Kolkata: On Monday night, ten men from the Barmy army that has English fans who follow England team all around the world, were creating quite a racket at Kolkata’s old haunt Olly’s pub in the famous Park Street.
|Sachin Tendulkar and Gautam Gambhir during a practice session at the Eden Gardens in Kolkata yesterday
They were singing, cheering, jeering, and having quite a ball. Now and then, the local patrons tried to get them to quieten down but in vain.
As one stepped out for some air, the door man whispered, ‘Yeh sab India harne k wajeh sey. Varna yeh log toh shok sabha manate (All this because India lost; else this bunch usually mourns).
Not quite true as the Barmy army is always known for their bacchanalia, win or lose, but there was certain boisterousness in the air that night, a certain josh probably bolstered by the win at Mumbai.
Rarely would they have come to this land in the recent past and seen success. Times they are changing. Somehow, you associate a tough home series in India with Australia or South Africa but England?
They have been mostly pushovers from the 90’s and spin and puff of dust swirling up from the dusty tracks have usually seen them wilt but yesterday, it was the Indian captain who faced all the questions about the pitches and whether spinning tracks will backfire again.
And the England captain was happily talking about how the spin track helped them at Mumbai and he wouldn’t mind another.
With the senior players in bad form, the newbies just taking their initial steps, spinners being a work in progress, and a defensive captain at his wit’s end, a Test loss even at home shouldn’t really shock us but the past, India’s and England’s, blinded us so much that the Mumbai debacle stunned many.
One suspects, if it were South Africa, who have travelled well in India for quite a while now, or Australia, no one would have as surprised by the loss.

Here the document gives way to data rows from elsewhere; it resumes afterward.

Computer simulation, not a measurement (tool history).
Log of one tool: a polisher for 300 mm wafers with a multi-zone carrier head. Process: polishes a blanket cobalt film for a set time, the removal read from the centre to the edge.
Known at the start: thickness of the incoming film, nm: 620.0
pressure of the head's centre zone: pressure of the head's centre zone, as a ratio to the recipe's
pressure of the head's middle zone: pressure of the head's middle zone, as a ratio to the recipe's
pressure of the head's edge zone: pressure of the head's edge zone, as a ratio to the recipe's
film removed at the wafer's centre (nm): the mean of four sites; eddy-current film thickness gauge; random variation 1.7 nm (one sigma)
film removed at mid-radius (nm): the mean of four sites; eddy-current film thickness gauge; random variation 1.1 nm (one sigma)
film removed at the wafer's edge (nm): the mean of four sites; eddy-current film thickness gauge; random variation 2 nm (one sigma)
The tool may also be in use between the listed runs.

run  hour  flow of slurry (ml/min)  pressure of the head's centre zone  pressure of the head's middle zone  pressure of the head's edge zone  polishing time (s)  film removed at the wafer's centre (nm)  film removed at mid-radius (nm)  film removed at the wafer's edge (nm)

But England? Weren’t they supposed to roll over and surrender? And here they are confidently looking ahead to a Test in Eden Gardens, where India haven’t lost a game in the last decade. Oh what a turn around.
Dhoni sticks to turners
It was a funny press conference yesterday for Dhoni was defending his preferences for turning pitches in India. “You have to stick to your strength. It’s not about who wins the Test match… Whatever the result may be, we should stick to the kind of wicket our speciality is.” Ah! Poor Dhoni.
There is nothing inherently wrong with that statement but somehow one feels Dhoni would never have thought his team will lose, and so badly at that, to England at home. He has to now twist his spin wish into something more like a statesman: That it’s good for world cricket that one has pitches of varying nature all around the world.
A similar sentiment was echoed by a member of the Indian contingent, who whispered into this writer’s ears: “Australia also lost by over 300 runs to South Africa in Perth. So does that mean, Australia won’t want fast pitches at their home?” Good that he brought up Australia for its where this spin-wish seed was sown in everyone’s mind.
When David Warner was whiplashing the Indians during a whirlwind ton in Perth, Virat Kohli walked up to him and told him that ‘Let’s see what happens when you come to India; we shall see how much you average’, or words to that effect.
That evening, Warner not only recounted that sledge with glee but also criticised the Indians, saying how that attempted sledge showed India were mentally weak and had already given up trying to win in Australia.
Few months down the line, and especially after the Mumbai Test, that sledge, which looked silly then, looks embarrassing now. What can one expect at Eden Gardens on a slow pitch which Dhoni reckons should have something for seamers due to the early 9.00am start.
England have the pacy Steven Finn who should make use of any help on offer but once again it will come down to how the Indian spinners bowl and what kind of start the Indian top three can provide to their middle-order.
And if England do win, don't be surprised and if you are at Park Street then, please don't ask the Barmy army to be quiet.